This is an archive of the discontinued LLVM Phabricator instance.

Better trade-off for excess characters vs. staying within the column limits.
ClosedPublic

Authored by klimek on Nov 29 2017, 7:53 AM.

Details

Summary

When we break a long line like:
Column limit: 21

                    |
// foo foo foo foo foo foo foo foo foo foo foo foo

The local decision when to allow protruding vs. breaking can lead to this
outcome (2 excess characters, 2 breaks):

// foo foo foo foo foo
// foo foo foo foo foo
// foo foo

While strictly staying within the column limit leads to this strictly better
outcome (fully below the column limit, 2 breaks):

// foo foo foo foo
// foo foo foo foo
// foo foo foo foo

To get an optimal solution, we would need to consider all combinations of excess
characters vs. breaking for all lines, but that would lead to a significant
increase in the search space of the algorithm for little gain.

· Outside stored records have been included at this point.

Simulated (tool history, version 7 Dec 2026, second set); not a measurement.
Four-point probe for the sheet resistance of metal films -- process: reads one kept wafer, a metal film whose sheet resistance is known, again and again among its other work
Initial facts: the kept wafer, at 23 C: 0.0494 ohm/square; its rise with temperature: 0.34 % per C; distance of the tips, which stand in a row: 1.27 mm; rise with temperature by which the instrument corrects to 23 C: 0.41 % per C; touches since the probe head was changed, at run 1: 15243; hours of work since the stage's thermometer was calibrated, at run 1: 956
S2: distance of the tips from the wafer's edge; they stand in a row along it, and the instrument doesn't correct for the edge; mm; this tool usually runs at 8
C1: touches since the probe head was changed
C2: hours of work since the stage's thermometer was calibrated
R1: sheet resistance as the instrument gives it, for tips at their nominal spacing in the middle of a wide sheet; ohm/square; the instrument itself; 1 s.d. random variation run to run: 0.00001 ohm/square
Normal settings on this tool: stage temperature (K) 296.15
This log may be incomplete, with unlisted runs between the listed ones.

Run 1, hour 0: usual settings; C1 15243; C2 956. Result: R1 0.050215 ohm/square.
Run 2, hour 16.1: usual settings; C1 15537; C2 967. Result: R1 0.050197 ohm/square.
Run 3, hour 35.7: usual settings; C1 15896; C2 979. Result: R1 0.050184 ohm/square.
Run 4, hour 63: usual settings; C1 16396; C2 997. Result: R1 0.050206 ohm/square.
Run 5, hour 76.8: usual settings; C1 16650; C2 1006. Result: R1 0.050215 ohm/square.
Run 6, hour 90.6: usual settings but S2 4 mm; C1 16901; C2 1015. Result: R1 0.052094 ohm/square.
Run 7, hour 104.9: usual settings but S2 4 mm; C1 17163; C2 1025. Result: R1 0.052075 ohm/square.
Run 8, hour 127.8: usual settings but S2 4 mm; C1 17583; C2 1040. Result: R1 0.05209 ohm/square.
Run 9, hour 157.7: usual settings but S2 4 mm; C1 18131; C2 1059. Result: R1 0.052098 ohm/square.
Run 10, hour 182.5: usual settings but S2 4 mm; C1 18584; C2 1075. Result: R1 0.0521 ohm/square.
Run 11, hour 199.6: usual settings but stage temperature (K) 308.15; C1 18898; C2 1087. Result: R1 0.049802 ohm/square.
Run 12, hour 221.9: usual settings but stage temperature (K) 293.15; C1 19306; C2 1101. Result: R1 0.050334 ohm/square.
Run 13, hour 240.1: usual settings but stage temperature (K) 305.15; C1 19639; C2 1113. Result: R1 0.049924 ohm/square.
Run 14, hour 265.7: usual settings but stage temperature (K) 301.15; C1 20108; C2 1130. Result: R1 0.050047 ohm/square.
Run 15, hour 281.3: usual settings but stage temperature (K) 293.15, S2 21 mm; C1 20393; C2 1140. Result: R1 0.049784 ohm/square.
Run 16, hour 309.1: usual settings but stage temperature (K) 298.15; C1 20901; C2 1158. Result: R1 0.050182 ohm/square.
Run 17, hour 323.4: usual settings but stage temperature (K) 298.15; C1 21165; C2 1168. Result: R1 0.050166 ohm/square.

Instead, we blindly try both approches and·select the one that leads to the
overall lower penalty.

Diff Detail

Repository
rL LLVM

Event Timeline

klimek created this revision.Nov 29 2017, 7:53 AM
krasimir added inline comments.
lib/Format/ContinuationIndenter.cpp
1422 ↗(On Diff #124752)

The problem here is that we're calling breakProtrudingToken 3 times more than we used to. Seems like such a waste.
@djasper: do you think this is fine?

1519 ↗(On Diff #124752)

Why we return true here?

1773 ↗(On Diff #124752)

Shouldn't we also be messing up something here in this patch?

klimek added inline comments.Nov 30 2017, 6:16 AM
lib/Format/ContinuationIndenter.cpp
1422 ↗(On Diff #124752)

If we're in DryRun mode (all through the optimization phase) and we don't actually leave around excess characters, we call this exactly once per protruding token, so the vast majority of cases will see no change.

We'll always have an additional call in non-dry-run mode, but I think that completely doesn't matter, and we'll have a second call if we actually do leave around excess characters - note that this only happens when the excess character penalty is low enough, so it won't actually affect the normal LLVM / Google styles.

1519 ↗(On Diff #124752)

Argh, because I first had inverted the concept and changed it later - thanks for catching, will fix.

1773 ↗(On Diff #124752)

This just switches reflowing to false, which will keep the original line break. This basically figures out whether we will later be able to break. That might lead to a non-perfect solution later, as we might reflow ourselves into a situation where we have to leave excess characters around, which we could have avoided if we kept under the limit, but I do not think that matteres in an observable way.

klimek updated this revision to Diff 124940.Nov 30 2017, 7:52 AM

Fix incorrect return value leading to unnecessary computation.

krasimir added inline comments.Nov 30 2017, 9:14 AM
unittests/Format/FormatTest.cpp
10007 ↗(On Diff #124940)

Could you also add a test with line comments surrounded by stuff, like in:

int f() {
  int a = /* long block comment */ 42;
}
krasimir accepted this revision.Nov 30 2017, 9:20 AM
This revision is now accepted and ready to land.Nov 30 2017, 9:20 AM
klimek updated this revision to Diff 125094.Dec 1 2017, 3:04 AM
klimek marked an inline comment as done.

Add test.

This revision was automatically updated to reflect the committed changes.